Opinion
CV 2:24-07469 JFW (RAO)
09-17-2024
HAMIDULAH SARWARY, Petitioner, v. PEGGY LLAMAS, Respondent.
ORDER SUMMARILY DISMISSING SUCCESSIVE PETITION FOR WRIT OF HABEAS CORPUS FOR LACK OF JURISDICTION AND DENYING CERTIFICATE OF APPEALABILITY
JOHN F. WALTER UNITED STATES DISTRICT JUDGE
I. BACKGROUND
On August 1, 2024, Petitioner Hamidulah Sarwary (“Petitioner”) constructively filed a Petition for Writ of Habeas Corpus by a Person in State Custody (“Petition”) pursuant to 28 U.S.C. § 2254. Petitioner seeks habeas relief from his current parole status arising from his 2017 conviction in Santa Barbara County Superior Court, case number 1442831. Dkt. No. 1 (“Pet.”).
Pursuant to the prisoner “mailbox rule,” “the court deems the petition constructively ‘filed' on the date it is signed.” Roberts v. Marshall, 627 F.3d 768, 770 n.1 (9th Cir. 2010); see Houston v. Lack, 487 U.S. 266, 275-76, 108 S.Ct. 2379, 101 L.Ed.2d 245 (1988). The Petition was filed with the Court on August 29, 2024.
The records of this Court establish that Petitioner previously filed a habeas action concerning the same 2017 conviction and sentence. See Sarwary v. Clark, No. 2:20-cv-03878-JFW-RAO (C.D. Cal. Apr. 28, 2020). In Petitioner's prior habeas action concerning his 2017 conviction and sentence, the Court denied with prejudice the operative petition. See Order Adopting Final Report and Recommendation and Judgment, Sarwary v. Clark, No. 2:20-cv-03878-JFW-RAO (C.D. Cal. May 26, 2021), Dkt. Nos. 29-30.
The Court takes judicial notice of the court records and files as well as those of the Court of Appeals for the Ninth Circuit, as necessary herein. See Fed.R.Evid. 201(b)(2); Harris v. Cty. of Orange, 682 F.3d 1126, 1131-32 (9th Cir. 2012); United States v. Wilson, 631 F.2d 118, 119 (9th Cir. 1980).

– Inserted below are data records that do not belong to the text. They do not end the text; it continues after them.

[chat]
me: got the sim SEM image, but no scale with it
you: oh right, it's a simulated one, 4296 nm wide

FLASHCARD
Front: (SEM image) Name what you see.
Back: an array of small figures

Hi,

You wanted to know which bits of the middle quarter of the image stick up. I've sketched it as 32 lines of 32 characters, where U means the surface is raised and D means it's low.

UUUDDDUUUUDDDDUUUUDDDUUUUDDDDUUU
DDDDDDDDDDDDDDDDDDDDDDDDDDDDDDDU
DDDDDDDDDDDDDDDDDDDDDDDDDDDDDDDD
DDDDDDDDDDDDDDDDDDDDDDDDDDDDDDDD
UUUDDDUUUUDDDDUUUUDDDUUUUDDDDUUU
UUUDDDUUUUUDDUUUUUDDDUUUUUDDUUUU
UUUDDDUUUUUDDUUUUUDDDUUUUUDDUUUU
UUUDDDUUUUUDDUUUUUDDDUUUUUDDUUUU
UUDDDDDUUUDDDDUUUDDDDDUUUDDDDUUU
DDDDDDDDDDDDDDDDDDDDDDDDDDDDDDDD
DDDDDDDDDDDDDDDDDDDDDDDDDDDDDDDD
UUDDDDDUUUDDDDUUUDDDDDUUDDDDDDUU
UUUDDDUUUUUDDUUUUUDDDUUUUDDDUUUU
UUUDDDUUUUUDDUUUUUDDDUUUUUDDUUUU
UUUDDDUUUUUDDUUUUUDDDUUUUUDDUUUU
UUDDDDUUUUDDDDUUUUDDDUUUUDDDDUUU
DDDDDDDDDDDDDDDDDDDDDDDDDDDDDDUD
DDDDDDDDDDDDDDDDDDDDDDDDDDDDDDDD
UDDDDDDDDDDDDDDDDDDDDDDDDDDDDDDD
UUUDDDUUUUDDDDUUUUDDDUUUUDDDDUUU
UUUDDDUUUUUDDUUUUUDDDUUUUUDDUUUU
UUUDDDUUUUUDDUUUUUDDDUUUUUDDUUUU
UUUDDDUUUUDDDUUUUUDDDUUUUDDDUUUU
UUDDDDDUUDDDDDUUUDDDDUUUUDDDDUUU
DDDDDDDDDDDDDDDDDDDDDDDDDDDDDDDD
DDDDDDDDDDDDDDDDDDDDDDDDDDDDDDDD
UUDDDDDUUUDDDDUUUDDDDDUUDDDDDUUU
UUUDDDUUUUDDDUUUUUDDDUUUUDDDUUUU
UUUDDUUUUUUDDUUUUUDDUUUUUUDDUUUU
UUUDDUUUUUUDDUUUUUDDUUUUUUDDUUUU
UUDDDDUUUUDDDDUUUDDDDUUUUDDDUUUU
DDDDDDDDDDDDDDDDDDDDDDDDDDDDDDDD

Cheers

A review of the instant Petition demonstrates that Petitioner again seeks federal habeas relief concerning the same 2017 conviction and sentence. Pet. at 2. Neither the Petition itself nor the records of the Ninth Circuit establish that the Ninth Circuit has authorized Petitioner to bring a successive petition in this Court.
II. DISCUSSION
The United States Supreme Court has explained:
The Antiterrorism and Effective Death Penalty Act of 1996 (AEDPA) established a stringent set of procedures that a prisoner “in custody pursuant to the judgment of a State court,” 28 U.S.C. § 2254(a), must follow if he wishes to file a “second or successive” habeas corpus application challenging that custody, § 2244(b)(1). In pertinent part, before filing the application in the district court, a prisoner “shall move in the appropriate court of appeals for an order authorizing the district court to consider the application.” § 2244(b)(3)(A). A three-judge panel of the court of appeals may authorize the filing of the second or successive application only if it presents a claim not previously raised that satisfies one of the two grounds articulated in § 2244(b)(2). § 2244(b)(3)(C); Gonzalez v. Crosby, 545 U.S. 524, 529-530, 125 S.Ct. 2641, 162 L.Ed.2d 480 (2005); see also Felker v. Turpin, 518 U.S. 651, 656-657, 664, 116 S.Ct. 2333, 135 L.Ed.2d 827 (1996).Burton v. Stewart, 549 U.S. 147, 152-53, 127 S.Ct. 793, 166 L.Ed.2d 628 (2007).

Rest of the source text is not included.